9th Circuit Won’t Stymie Microsoft Xbox

     (CN) – Motorola cannot enforce a court order barring Microsoft from marketing the Xbox 360, Windows 7 and other products in Germany, the 9th Circuit ruled.
     Motorola, which is owned by Google, and Microsoft have been engaged in international patent and contract battles for several years.
     Washington-based Microsoft claimed in a federal lawsuit in 2010 that Motorola had demanded “excessive and discriminatory” fees for its wireless-technology patents.
     Both companies have signed on to Institute of Electrical and Electronics Engineers (IEEE) and International Telecommunication Union (ITU) agreements to license high-demand, essential technology on a reasonable and nondiscriminatory (RAND) basis. Microsoft argued that Motorola’s proposed royalty of 2.25 per unit for use of its patents was unreasonable and amounted to a breach of the RAND agreement.
     Motorola shot back with its own claims that Microsoft’s game system, PC, server software and mobile technology infringed 16 Motorola patents. The Seattle District Court consolidated the two cases, and in February granted partial summary judgment for Microsoft on its contract claims. The remaining issues are set to go to trial in November.
     With the Seattle case pending, Motorola also sued Microsoft in Germany for alleged patent violations, seeking an injunction prohibiting Microsoft from selling the Xbox 360 and Windows 7 software there. In May, a court in Mannheim granted the injunction, but a month before the ruling Microsoft convinced the Seattle District Court to issue a temporary restraining order to enjoin Motorola from enforcing the German court’s order.
     Presiding U.S. District Judge James Robart found the injunction justified because the conclusion of the contract action in Seattle would effectively settle the German patent claims. He also said that Motorola’s action smacked of forum shopping and “duplicative and vexatious litigation.”
     The San Francisco-based federal appeals court affirmed unanimously late Friday.

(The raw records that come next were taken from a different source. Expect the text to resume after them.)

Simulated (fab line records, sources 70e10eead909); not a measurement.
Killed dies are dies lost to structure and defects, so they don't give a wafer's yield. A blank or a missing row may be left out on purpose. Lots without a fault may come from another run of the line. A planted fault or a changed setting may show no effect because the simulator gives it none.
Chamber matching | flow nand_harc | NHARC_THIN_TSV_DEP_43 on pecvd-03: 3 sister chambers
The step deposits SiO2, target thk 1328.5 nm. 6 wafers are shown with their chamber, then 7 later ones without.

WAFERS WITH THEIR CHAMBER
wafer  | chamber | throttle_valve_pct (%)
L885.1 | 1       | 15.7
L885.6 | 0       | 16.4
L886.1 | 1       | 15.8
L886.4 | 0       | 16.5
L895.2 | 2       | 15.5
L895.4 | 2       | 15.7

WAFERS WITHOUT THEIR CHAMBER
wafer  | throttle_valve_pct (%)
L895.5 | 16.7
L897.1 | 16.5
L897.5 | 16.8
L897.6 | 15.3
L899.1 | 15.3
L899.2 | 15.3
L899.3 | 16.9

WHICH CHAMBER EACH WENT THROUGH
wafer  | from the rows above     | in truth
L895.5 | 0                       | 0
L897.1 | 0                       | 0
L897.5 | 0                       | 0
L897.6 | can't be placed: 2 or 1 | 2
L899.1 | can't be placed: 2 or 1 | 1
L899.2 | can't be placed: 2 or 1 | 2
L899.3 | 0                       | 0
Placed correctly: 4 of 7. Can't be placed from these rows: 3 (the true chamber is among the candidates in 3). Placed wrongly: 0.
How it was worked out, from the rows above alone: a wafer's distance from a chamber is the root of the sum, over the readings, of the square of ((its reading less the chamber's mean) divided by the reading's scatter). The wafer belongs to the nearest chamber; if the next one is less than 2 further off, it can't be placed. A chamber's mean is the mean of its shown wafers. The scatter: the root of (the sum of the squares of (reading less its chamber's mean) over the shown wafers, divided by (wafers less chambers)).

     “Motorola, in its declarations to the ITU, promised to ‘grant a license to an unrestricted number of applicants on a worldwide, non-discriminatory basis and on reasonable terms and conditions to use the patented material necessary’ to practice the ITU standards,” wrote Judge Marsha Berzon for the three-judge panel. “Implicit in such a sweeping promise is, at least arguably, a guarantee that the patent-holder will not take steps to keep would-be users from using the patented material, such as seeking an injunction, but will instead proffer licenses consistent with the commitment made.”
     The panel rejected Motorola’s contention that the District Court had improperly ruled on a German patent claim. The case is about a contract, not patents, the panel found.
     “In particular, the face of the contract makes clear that it encompasses not just U.S. patents, but all of Motorola’s standard-essential patents worldwide,” Berzon wrote. “When that contract is enforced by a U.S. court, the U.S. court is not enforcing German patent law but, rather, the private law of the contract between the parties. Although patents themselves are not extraterritorial, there is no reason a party may not freely agree to reservations or limitations on rights that it would have under foreign patent law (or any other rights that it may have under foreign law) in a contract enforceable in U.S. courts.”
     “Courts should give effect to freely made contractual agreements,” she added. “Motorola made promises to the ITU to license its standard-essential patents worldwide to all comers. In exchange, it received the benefit of having its patents implicated in the standards. Motorola could have withheld the promise at the price of having the ITU avoid its patents when setting standards, but chose not to.”